Farewell, Cutch: Why Losing a Division Foe Makes Me Feel.. Weird


The news out of Pittsburgh is cold by now, but the Pirates have decided to continue their fire-sale and trade the face of the Franchise to the City by the Bay. And while this is by no means a Pirates blog, there is something to be said for the relationship fans of an MLB ballclub form with the superstars of their division rivals.

This isn’t the NBA where divisions are seemingly meaningless and rosters are thin. This isn’t the NFL, where you see your most hated rival twice every 365 days and the typical career is 36 months long. This is Major League Baseball. In a given season, we’re watching Cutch torment us 15-20 days a year. And we watched him do it with incredible durability during his nine year run in Pittsburgh. Andrew McCutchen has 637(!!!!!) career plate appearances against the Cubs. That’s more than Ian Happ, Albert Almora, Tommy LaStella (and damn near Willson Contreras) have put on tape FOR the Cubs. There’s a reason why the exit of the soft-spoken, high-socked McCutchen hit home for the Wrigley faithful.

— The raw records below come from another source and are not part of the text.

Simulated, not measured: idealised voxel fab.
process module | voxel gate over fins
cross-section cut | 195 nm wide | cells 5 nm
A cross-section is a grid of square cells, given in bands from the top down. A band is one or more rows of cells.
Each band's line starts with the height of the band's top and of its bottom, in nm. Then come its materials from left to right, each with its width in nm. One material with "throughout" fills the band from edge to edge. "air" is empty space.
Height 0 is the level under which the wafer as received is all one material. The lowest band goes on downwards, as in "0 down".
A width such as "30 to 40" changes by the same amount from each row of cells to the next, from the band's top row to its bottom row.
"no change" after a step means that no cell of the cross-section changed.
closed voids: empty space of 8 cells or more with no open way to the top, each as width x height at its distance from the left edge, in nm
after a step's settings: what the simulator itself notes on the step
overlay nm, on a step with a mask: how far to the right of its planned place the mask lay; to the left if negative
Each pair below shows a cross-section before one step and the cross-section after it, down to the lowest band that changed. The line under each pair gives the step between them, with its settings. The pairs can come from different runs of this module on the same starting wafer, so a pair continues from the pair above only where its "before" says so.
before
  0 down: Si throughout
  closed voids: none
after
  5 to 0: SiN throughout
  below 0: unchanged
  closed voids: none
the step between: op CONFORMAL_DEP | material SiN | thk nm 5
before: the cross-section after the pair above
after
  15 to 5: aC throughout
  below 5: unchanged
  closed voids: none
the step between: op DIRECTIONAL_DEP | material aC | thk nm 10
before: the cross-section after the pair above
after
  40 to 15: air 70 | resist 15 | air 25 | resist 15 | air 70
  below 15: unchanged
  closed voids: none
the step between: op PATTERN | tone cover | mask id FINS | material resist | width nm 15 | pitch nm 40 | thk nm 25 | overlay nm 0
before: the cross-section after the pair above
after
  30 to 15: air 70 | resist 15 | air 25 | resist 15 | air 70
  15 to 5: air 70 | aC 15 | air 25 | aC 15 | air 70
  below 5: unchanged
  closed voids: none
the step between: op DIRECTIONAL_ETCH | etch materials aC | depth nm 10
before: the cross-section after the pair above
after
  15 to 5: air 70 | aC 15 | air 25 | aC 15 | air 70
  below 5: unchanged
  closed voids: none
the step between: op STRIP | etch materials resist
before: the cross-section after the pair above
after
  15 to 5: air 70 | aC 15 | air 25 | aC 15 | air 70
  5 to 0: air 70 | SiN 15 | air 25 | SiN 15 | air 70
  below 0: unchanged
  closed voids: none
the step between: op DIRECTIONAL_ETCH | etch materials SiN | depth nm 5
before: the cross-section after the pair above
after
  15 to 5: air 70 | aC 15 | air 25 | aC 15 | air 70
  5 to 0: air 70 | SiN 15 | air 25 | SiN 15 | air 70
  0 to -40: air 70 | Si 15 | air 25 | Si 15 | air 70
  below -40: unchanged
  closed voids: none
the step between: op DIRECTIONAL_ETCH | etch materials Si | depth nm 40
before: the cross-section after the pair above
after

During McCutchen’s run, the Buccos were putrid, excellent, and everywhere in between. Number 22 was the constant in the lineup and in the clubhouse. In a dugout full of hot heads (hello Sean Rodriguez, Josh Harrison), roid heads (too soon, Starling?), and loud mouths, (well I guess Gerrit Cole is gone now, too) Andrew McCutchen was always the most like-able guy on the diamond. He had a quiet stance and a loud bat. I think I speak for all of  the North Side when I wish McCutchen the best on the West Coast. The Steel Town subsidiary of the best (ok, maybe the most fun) division in baseball will be missing the captain of its ship next year.